Since i tried with public functions, this is obvious as you said. But in a whole program, I guess this will always be optimized. SaadD usually, don't worry too much about the way you are writing code, one of Rust goals is to optimize your code, so usually making readable code usually makes it fast too.

1 Like

Thank you so much. I have switched to Rust because it offers techniques and tools to write highly optimized code.
I really appreciate your assistance. Kind regards :grinning: :grinning:. :+1:

1 Like

I think the only time time use a reference to a Vec is when you need to change the size of it (inserting or deleting items). Then you need an &mut Vec. Sometimes, it may matter that an &Vec<T> is just one pointer, while an &[T] is a pointer and a length. Buth then, the &Vec<T> is a pointer to a pointer and a length (and an allocated length).

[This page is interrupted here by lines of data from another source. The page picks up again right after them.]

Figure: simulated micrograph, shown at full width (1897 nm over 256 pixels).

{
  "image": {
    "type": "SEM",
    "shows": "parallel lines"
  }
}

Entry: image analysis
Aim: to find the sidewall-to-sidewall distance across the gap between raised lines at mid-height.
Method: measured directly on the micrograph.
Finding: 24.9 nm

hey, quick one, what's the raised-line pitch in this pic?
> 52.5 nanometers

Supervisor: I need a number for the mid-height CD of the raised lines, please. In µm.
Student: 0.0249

Also note that [T; N] is not a pointer, so if a function takes an [u64; 1024] you will actually copy eight kilobytes of data when calling it. On the other hand, an [u8; 4] is just four bytes, while an &[u8] will be 16 bytes on most modern desktop computers (eight bytes pointer and eight bytes length). An &[u8; 4] will be eight bytes, just a pointer (since the length is known in the type). So for small arrays of small values, copying the full array can be more efficient than using a reference / slice.

3 Likes

Thank you for the answer.
The code that I work on uses fixed size arrays (where the size is defined by the user), but arrays still unchanged size until the end. Also, these arrays are used (for reading & writing data) thousands of times. So, slices &[T] are preferred, no ?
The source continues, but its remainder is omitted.